Davies was responsible for the signature distorted power chord riff on The Kinks' first hit, "You Really Got Me". He achieved the sound by slitting the speaker cone on his Elpico amplifier, which he then ran through a larger Vox as a "pre-amp". This sound was one of the first mainstream appearances of guitar distortion, and it would go on to influence many guitarist in the future, especially during the Punk rock period. Davies later commented
“ I was getting really bored with this guitar sound - or lack of an interesting sound - and there was this radio spares shop up the road, and they had a little green amplifier in there next to the radios, it was an Elpico[...] I twiddled around with it and didn't know what to do[...] I started to get really frustrated, and I said, "I know! I'll fix you!" I got a single-sided Gillette razorblade and cut round the cone like this (slitting from the centre to the edge of the cone), so it was all shredded but still on there, still intact. I played and I thought it was amazing, really freaky. I felt like an inventor! We just close-miked that in the studio, and also fed the same speaker output into the AC3O, which was kind of noisy but sounded good. ”
Dave Davies, in The Guitar Magazine - January 1999
"You Really Got Me" was the group's third released single, after two unsuccessful ones that failed to chart. The single was a massive hit, topping the charts in the U.K. and reaching #7 in the U.S.
The Kinks released three albums and several EPs in the next two years. They also performed and toured relentlessly, headlining package tours with the likes of The Yardbirds and Mickey Finn, which caused tension within the band. Some legendary on-stage fights erupted during this time as well. The most notorious incident was at The Capitol Theatre, Cardiff, Wales in May 1965, involving drummer Mick Avory and Dave Davies. The fight broke out during the second number of the set, "Beautiful Delilah". It culminated with Davies insulting Avory and kicking over his drum set after finishing the first song, "You Really Got Me". Avory responded by knocking down Davies with his Hi-Hat stand, rendering him unconscious. He then fled from the scene, and Davies was taken to Cardiff Royal Infirmary, where he received 16 stitches to the head. Avory later claimed that it was part of a new act in which the band members would hurl their instruments at each other.

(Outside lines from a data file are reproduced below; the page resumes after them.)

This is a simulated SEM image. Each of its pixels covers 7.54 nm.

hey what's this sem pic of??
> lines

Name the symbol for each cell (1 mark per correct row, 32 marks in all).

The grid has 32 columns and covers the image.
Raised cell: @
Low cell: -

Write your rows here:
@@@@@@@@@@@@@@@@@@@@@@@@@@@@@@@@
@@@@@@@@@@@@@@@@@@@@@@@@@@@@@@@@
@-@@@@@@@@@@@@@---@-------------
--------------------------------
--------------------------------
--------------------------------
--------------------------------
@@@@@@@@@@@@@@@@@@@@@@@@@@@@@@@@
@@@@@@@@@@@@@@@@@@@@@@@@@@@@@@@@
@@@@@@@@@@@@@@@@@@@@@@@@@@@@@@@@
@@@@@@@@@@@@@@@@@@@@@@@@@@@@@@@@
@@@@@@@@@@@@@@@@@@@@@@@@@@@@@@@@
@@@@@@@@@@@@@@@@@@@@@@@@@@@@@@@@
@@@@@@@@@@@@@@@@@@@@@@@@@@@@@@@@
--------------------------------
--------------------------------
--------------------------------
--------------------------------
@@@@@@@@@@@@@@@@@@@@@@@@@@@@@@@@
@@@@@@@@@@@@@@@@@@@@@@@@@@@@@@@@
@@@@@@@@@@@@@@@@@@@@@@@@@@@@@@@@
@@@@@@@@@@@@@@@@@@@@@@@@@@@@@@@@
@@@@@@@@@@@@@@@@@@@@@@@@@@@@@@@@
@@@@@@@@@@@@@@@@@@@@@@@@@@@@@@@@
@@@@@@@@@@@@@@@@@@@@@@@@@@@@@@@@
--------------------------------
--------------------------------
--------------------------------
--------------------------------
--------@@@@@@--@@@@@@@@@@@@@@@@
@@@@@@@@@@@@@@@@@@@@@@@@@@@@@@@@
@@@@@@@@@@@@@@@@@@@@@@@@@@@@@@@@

Davies would remain with the group as they steadily evolved, as Ray's songwriting skills developed and he began to lead the group in a whole new direction. The group would abandon the traditional R&B/Blues outfit and adopt a more nostalgic, reflective style of music, as showcased in songs like "Autumn Almanac" and "Waterloo Sunset", as well as their LP The Village Green Preservation Society.
Davies has played a number of guitars over time, the most recognizable of which is his Gibson Flying V. Davies bought it in 1965, and soon began appearing live and on TV performances with it. Davies was one of the few guitarists who played Flying Vs at the time. It was, in that period, out of issue due to lack of interest upon its 1958 test release, and models were numbered. Guitarists like Lonnie Mack, Jimi Hendrix, Albert King and Davies himself helped stir interest in the instrument, and it would eventually become one of the signature guitars of the Heavy Metal genre.
Davies would later comment on his Flying V:
“ I used to play a Guild custom built guitar and the airline lost it on our first American tour in '64 or '65. In those days I used to only carry one guitar around and I had to get a replacement quick. I went into a store and they didn't have anything I liked. I saw this dusty old guitar case and I said 'What have you got in there?' he said 'Oh, that's just some silly old guitar.' He got it out and I bought it for about $60. ”
Davies has played many other guitars throughout his career. He has played several models of Gibson Les Pauls over time, including a 1960 Goldtop and a black '78 model.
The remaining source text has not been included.